Does the heat transfer rate depend on the temperature difference between the objects? . If I have a device that gets to temperatures of 2000-3000 F, and another object that's temp is 100-200 F Will the hotter object transfer the great faster since the other object is cooler and Since heat transfer to colder places. Or Will the heat transfer at the same rate?
 A: Short Answer:
The greater the temperature difference, the greater the rate at which heat transfers.
Longer more detailed answer, based on Wikipedia  Heat and Temperature
Heat is transferred by one or more of three processes.


*

*Conduction, an example of which is having the objects in physical contact.

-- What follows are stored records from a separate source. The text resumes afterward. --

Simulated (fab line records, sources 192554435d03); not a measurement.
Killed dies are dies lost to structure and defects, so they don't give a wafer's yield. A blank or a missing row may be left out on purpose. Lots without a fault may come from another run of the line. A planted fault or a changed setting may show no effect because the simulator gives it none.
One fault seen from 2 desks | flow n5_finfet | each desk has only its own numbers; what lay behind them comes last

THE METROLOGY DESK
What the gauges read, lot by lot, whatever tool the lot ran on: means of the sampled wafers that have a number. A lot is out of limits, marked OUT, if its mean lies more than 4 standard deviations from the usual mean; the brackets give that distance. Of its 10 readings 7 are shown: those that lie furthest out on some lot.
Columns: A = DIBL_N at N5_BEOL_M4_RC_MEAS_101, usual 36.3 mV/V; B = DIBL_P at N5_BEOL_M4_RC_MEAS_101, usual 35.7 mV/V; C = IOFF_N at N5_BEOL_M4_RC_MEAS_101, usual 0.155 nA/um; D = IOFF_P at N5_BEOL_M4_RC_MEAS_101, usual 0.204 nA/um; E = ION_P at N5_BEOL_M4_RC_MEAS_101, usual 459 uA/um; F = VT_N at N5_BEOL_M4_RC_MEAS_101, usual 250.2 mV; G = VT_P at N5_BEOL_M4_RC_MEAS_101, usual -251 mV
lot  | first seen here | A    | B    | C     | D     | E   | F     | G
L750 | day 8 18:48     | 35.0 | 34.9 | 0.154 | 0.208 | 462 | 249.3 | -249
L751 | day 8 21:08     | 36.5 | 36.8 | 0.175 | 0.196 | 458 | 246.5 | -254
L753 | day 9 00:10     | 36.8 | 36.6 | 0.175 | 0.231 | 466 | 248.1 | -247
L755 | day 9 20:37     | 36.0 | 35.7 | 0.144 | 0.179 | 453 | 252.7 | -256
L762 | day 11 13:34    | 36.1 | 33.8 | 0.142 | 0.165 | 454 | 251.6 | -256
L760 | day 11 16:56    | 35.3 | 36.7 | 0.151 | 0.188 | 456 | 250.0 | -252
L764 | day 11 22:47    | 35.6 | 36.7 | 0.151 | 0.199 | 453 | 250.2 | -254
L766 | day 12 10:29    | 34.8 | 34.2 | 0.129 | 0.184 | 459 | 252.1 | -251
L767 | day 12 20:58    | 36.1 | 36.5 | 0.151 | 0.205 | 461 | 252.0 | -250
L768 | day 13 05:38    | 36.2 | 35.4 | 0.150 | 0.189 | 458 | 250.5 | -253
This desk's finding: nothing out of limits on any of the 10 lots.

*Convection, in which the heat is transferred though a medium, such as air, so it's a slower, much less efficient process.

*Radiation, which is how the heat of the Sun gets to us through the vacuum of space. 

The direction of heat transfer is from a region of high temperature to another region of lower temperature, and is governed by the Second Law of Thermodynamics. Heat transfer changes the internal energy of the systems from which and to which the energy is transferred. Heat transfer will occur in a direction that increases the entropy of the collection of systems.

One complication to the heat transfer process is Newton's Law of Cooling, although it does not apply to all three methods of heat transfer outlined above:
Newton's Law of Cooling

Newton's law of cooling states that the rate of heat loss of a body is proportional to the difference in temperatures between the body and its surroundings. As such, it is equivalent to a statement that the heat transfer coefficient, which mediates between heat losses and temperature differences, is a constant. This condition is generally true in thermal conduction (where it is guaranteed by Fourier's law), but it is often only approximately true in conditions of convective heat transfer, where a number of physical processes make effective heat transfer coefficients somewhat dependent on temperature differences. Finally, in the case of heat transfer by thermal radiation, Newton's law of cooling is not true.

A: The amount of heat leaving the hot object will be equal to the amount of heat received by the colder object (assuming nothing else is around to receive some of the heat).  The rate (in W) at which heat transfers from the hotter object to the colder object increases with the temperature difference between the objects.
A: The law of heat conduction, also known as Fourier's law, states that the time rate of heat transfer through a material is proportional to the negative gradient in the temperature.
A: As the temperature difference is bigger, the rate of temperature change will be bigger. The opposite is true as well.
A: One of the keys to remember is that the absolute law relates to two substances, each directly in contact with each other, and with no resistance to the flow of heat within them.  As a practical matter, no such substances exist; all substances present resistance to the flow of heat.  In the case of a radiator, for example, there is a thermal gradient within the internal fluid, within the metal separating the fluid from the cooling air, and within the air in contact with the metal; thus the two substances exchanging heat are not in direct contact.  The heat being removed from the fluid creates the internal gradient, because there is a resistance to the flow of heat within the fluid - just as there is within the air doing the cooling, while the metal separating the fluids also has a gradient across its cross sectional area.  All these make the transfer rate slower than the theoretical rate, and dependent on the resistance to the flow of heat within each of the substances involved in the transfer.
A: The rate of heat transfer between two surfaces is equal to the temperature difference divided by the total thermal resistance between two surfaces.